Monday, February 25, 2008

This Week in Reading February 24 - March 1

Lots of authors were born this week and a few good and bad things occurred in the events list. The names are mostly well known but don't get into superseller status until the middle of the week as February, the best seller month, winds down toward the juvenile in March. On the 26th we have Victor Hugo who was so popular in France that the country turned his eightieth birthday into a national holiday. After that is Daniel Handler, better known as the wildly popular Lemony Snicket.

Then, Californian Nobel Prizewinner John Steinbeck shows up and then we get some fine literary names for the rest of the week, like Laurence Durell, William Dean Howells, James T. Farrell, and Ralph Ellison. There are other classics both literary and genre related in the same long list.

This week's question: Just like last week it's another big week for poets with Henry Wadsworth Longfellow, Stephen Spender, Howard Nemerov, Robert Lowell, and Richard Wilbur. Which of them, speaking of writing poetry, which is by nature solitary and without reward, said this? "Yet of course he is pleased when recognition comes; for what better proof is there that for some people poetry is still a useful and necessary thing — like a shoe."

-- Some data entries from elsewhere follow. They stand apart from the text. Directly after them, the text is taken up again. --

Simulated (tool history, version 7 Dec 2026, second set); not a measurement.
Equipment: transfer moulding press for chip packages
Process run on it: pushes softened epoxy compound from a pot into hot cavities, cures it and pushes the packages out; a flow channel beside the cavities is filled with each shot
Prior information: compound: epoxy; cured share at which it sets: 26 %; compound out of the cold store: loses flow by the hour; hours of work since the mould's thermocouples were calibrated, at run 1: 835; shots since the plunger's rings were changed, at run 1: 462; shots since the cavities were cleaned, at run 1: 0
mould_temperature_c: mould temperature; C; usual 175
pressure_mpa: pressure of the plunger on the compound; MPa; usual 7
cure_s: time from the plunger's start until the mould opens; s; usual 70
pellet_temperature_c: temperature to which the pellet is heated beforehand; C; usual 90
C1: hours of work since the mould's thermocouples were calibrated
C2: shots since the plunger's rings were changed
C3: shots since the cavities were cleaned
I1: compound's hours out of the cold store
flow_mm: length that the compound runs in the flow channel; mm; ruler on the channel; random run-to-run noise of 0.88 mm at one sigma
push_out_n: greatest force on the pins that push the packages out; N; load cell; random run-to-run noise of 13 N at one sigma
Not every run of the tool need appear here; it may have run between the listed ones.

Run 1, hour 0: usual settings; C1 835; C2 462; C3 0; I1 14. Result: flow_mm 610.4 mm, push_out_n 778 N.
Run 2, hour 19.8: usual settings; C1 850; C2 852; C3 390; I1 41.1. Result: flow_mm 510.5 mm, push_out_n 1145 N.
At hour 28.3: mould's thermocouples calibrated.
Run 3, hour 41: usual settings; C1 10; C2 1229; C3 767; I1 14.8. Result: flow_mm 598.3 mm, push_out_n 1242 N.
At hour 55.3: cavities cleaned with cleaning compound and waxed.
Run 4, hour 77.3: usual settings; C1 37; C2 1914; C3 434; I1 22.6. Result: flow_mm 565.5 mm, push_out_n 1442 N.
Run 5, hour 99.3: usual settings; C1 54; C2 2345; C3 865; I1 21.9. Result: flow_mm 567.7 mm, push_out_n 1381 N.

Answer to last week's question: "No man is born into the world whose work is not born with him." was from James Russell Lowell's 1843 poem "A Glance Behind The Curtain."

"No poet or novelist wishes he were the only one who ever lived, but most of them wish they were the only one alive, and quite a number fondly believe their wish has been granted," was the satirical statement of W. H. Auden in his 1962 essay about poetry, "The Dyer's Hand."